Questions and some answers about the CSC-SRA deal
The acquisition of SRA International by Computer Sciences Corp. is the latest example of the rapid change going on in the government market, but it is also a story of two legendary companies that helped shape the market.
Some great leaders have been attached to both companies. SRA, of course, is known for its Ernst Volgenau, but also Ted Legasey and Renny DePentima. CSC had Al Nashman and Milt Cooper.
Going forward, the company will be led by Larry Prior, who will serve as CEO. He’ll have a lot on his plate over the next couple months and beyond as he prepares for the split from CSC and the integration of SRA.
There are several questions that will be answered over the coming months. Some more serious than others and some questions that will only be answered over time and will either prove or disprove the rationale behind the split and the acquisition of SRA.
What’s the name of the new company?
When I interviewed Prior today I was told that the ultimate name of the company that will combine CSC’s North American public sector with SRA hasn’t been picked yet. When CSC announced the split in May, the company said the name would be Computer Sciences Government Services or CSGov.
Now, they aren’t so sure.
“We have a great name and brand in CSC and a great name and brand in SRA,” Prior said.
The plan will be to somehow tap into both of those legacies as a new brand is created. He joked that the new name “will be so good, you’ll want to wear the tattoo.”
Where will the headquarters be?
It is undecided whether the combined companies will remain in Falls Church, Va., where the CSC public sector business currently is based, or if it will use SRA’s Fairfax, Va., headquarters. The only for sure, according to Prior, is that it will be somewhere in Northern Virginia.
Who will run the business under Prior?
As of now, there have been no announcements of who the business leaders reporting to Prior will be, but he told me that he wants to start with people.
“I’m going to start with culture and values and dedication to the mission of the federal government. If we build a team around that we’ll do well,” he said. “But all of that starts with people.”
He plans to have a management team that includes people from both companies. “We have the best athletes on both sides,” he said. “We’ll have a merged team.”
Before the plan to acquire SRA, Prior was already looking at how to ramp up the organization to be a publicly traded company. SRA was going through the same process as it prepared to go public itself. So, the two organizations will have shared experiences in that area, Prior said.

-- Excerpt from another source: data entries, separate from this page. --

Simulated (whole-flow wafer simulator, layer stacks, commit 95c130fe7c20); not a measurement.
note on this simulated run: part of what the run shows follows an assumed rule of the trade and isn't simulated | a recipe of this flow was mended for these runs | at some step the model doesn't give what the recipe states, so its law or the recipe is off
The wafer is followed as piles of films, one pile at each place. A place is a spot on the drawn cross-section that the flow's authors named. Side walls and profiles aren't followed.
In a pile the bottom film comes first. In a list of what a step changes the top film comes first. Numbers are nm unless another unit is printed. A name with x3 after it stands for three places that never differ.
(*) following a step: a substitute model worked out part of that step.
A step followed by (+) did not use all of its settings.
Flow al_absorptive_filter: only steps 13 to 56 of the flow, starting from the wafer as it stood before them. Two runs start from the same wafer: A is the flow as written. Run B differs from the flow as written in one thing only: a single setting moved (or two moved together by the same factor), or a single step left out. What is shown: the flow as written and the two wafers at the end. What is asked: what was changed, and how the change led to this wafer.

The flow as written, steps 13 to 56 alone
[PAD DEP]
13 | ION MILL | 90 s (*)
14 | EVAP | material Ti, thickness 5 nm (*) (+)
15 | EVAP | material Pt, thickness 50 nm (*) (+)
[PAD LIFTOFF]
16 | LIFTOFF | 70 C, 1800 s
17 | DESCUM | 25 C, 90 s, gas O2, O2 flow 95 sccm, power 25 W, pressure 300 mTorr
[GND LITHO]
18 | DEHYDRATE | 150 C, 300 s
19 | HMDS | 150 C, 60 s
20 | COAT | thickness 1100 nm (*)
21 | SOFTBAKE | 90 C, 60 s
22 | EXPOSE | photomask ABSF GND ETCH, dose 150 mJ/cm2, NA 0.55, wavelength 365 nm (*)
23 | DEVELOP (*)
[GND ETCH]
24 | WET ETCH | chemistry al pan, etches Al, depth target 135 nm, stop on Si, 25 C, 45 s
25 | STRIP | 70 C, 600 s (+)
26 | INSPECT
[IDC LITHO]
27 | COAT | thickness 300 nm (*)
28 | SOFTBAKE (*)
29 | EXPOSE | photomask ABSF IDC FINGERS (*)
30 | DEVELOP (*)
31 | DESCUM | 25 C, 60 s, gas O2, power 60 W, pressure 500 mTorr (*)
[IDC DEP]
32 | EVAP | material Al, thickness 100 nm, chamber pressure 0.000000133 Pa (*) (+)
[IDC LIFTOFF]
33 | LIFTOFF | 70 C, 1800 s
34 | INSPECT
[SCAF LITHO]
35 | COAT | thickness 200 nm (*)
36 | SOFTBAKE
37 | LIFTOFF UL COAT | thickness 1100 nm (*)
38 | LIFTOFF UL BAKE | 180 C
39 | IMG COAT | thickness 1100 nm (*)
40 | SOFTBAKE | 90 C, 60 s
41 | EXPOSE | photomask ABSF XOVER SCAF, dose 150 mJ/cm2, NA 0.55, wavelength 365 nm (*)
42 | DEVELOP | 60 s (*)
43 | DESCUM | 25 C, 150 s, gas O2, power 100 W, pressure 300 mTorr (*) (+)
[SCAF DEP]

“We’ll roll out our top level team in quick order, and we’ll make sure we have the best talent and best leadership in the right jobs,” he said.
What are strengths does each company bring?
Both companies have good capabilities in enterprise resource planning. CSC has worked on SAP-based projects, while SRA has been more of an Oracle shop. “So we’ll have a very sound shop around helping with ERP,” he said.
Both companies are strong in Agile development. “That is something the government desperately needs, so you can’t have too much of that,” Prior said.
The two companies also have been doing a lot of work with software as a service providers such as Salesforce and ServiceNow. “We’ll build on that,” he said.
The cloud will be an important growth opportunity, and Prior pointed the CSC’s recent FAA win to provide cloud services. Their team includes Amazon Web Services and Microsoft Azure.
Prior attributes CSC’s lean cost structure to helping attract partners like AWS and Microsoft. The plan is to continue building on those partnerships.
A particular strength that SRA brings is its business development capabilities. “SRA has done unbelievably well. We are coming up to speed, but we need to catch up with them,” Prior said.
Why is scale so important?
During his call with investors and Wall Street analysts, CSC Chairman and CEO Mike Lawrie spoke about how important scale is in today’s market. So I asked Prior what scale means, and how it’ll help him compete.
“We’ve spent three years working on leaning out our overhead costs and operating in a very efficient manner, whether it is a cost-plus contract or fixed price,” he said.
Offering next generation IT solutions “enables that in a profound way,” he said, and the cost structure also helps attract partners like Amazon, Microsoft and others.
“But scale also gives you the advantage of letting you spread out your costs as you cut them,” he said.
Another important aspect of scale that CSC has used to its advantage is that it has allowed the company to make investments in new offerings such as the datacenter consolidation at the Homeland Security Department or the Army’s Flight School XX1.
“When you make those investments, you can expect a return as you build your business around it,” Prior said. “Scale gives you the balance sheet to do that.”
Cloud, managed services, Agile development and cybersecurity will be important areas of investment going forward. Partnerships will be a critical component as well.
In many ways, Prior has the easiest and the hardest job in town right now. It’s easy because both SRA and CSC have gone through the cost cutting phase. Both companies are pushing new technology solutions such as Agile development and the cloud. Both have bounced back from financial troubles and damaged reputations.
It’s hard though because the market is hyper competitive. No matter how cost effective your operation, you can’t let up on the pressure in that area. He also has not one but two huge legacies to live up to, but those legacies can also be a huge source of strength as well.
One interesting financial tidbit
Often with acquisitions there is talk about financial synergies and costs savings. In this deal, they say they have only identified about $51 million in cost savings. Prior said most of these will revolved around things such as general and administrative costs, facilities consolidation and integrating how the company buys things.
"This deal wasn't driven by achieving cost synergies," he said.
The new company will have $5.5 billion in revenue and they could only identify $51 million in cost savings. In many ways, that ratio of $5.5 billion to $51 million validates a lot of the hard choices the companies have made in recent years.
Now, the focus and the challenge will be around growth, not cost cutting.